“Six Improvisations for Computer and Guitar”
Brisbane’s Andrew Tuttle (no relation, as far as I know) has recently issued a 3-inch EP of guitar and computer exercises that… well, that is just lovely. Each note carries with it a fluttering, feathery tail of sound that spirals clear off into the distance from its humble origins. Even with audible edits happening at various junctures, the stream of consciousness never feels broken or interrupted, making the digital elements truly as natural for Anonymeye as is the friction between the skin of his fingertips and the metallic strings of his guitar. That is, though nothing here feels especially revolutionary, nor is any of it technically (or technologically, for that matter) mind-blowing, Anonymeye’s approach still seems even more fully-integrated than just being electro-acoustic music — it’s as if the computer really is an acoustic instrument to begin with. Of course, this isn’t how the physical world allows for us to observe what actually goes into music like this, so I guess we’ll just have to close our eyes and imagine. Which, upon a single soothing run-through of this short, breezy-and-easy sampler, seems to be the best way to do this thing anyway.
There’s something very disconcerting about field recordings turned into drone music, as if some serious lurking darkness is underneath everything. It’s like when the camera pans down through all of the dirt and bugs underneath the perfectly-kept grass of the Beaumont’s front yard at the beginning of Blue Velvet. Whatever™’s down there; it’s really slow-moving. It could be all around us, drowning us alive, before we even notice it’s there.
Whatever™’s No Au! is out soon on Exo Tapes.

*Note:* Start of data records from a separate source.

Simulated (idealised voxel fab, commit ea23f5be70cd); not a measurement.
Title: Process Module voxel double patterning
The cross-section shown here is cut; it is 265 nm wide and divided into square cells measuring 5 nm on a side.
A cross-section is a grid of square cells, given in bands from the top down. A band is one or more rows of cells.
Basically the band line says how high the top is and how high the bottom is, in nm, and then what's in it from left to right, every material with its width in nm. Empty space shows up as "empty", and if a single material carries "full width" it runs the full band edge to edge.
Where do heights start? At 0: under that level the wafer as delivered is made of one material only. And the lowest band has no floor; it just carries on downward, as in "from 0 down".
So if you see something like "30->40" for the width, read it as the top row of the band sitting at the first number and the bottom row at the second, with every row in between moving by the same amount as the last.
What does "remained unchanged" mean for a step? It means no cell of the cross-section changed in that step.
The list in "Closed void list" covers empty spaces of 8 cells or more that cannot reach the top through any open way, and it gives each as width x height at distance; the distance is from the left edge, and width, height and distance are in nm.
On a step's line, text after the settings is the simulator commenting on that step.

• Exo Tapes: http://exotapes.tumblr.com
Last we heard from Kyle Field, front man of Little Wings, visual artist, and expert surfer, was on 2011’s Black Grass. Since then, Field spent most of his time either traveling or in the Bay Area, working periodically on a batch of songs that would eventually become his latest album, LAST. It was in the middle of recording when Field reportedly fell into a deep depression, an unexpected personal turn that has resulted in a work with a much darker side than anticipated.
“Bonus Fog” must have been written during this period. The track marries Field’s austere folk with a dragging hopelessness that’s equal parts devastating and sublime. Here, the protagonists of the story are stranded, trapped on an increasingly smaller area of land as they witness the world around them getting swallowed by the tide and blown away by the wind. The feelings evoked are anything but optimistic, with foundational truths uprooted and human impressions rendered obsolete by nature: “Another dusting of the lens through which we’ll try to make out any movement, any finger from the air to shake/ Tracing our outlines on the sand some wind will take again/ The dampest footprints melt back into what they were back then.” Throughout, Field is lethargically strumming on a nylon, verse after verse, not so much telling a story as revealing an unfortunate ending to a much larger one.
“Bonus Fog” is a reminder of how our emotions can be all-consuming from an individual vantage yet entirely transient in the face of larger forces, good or bad. Sure, it’s a bleak outlook (one that’s tempered elsewhere on the album), but it’s executed in utterly gorgeous fashion.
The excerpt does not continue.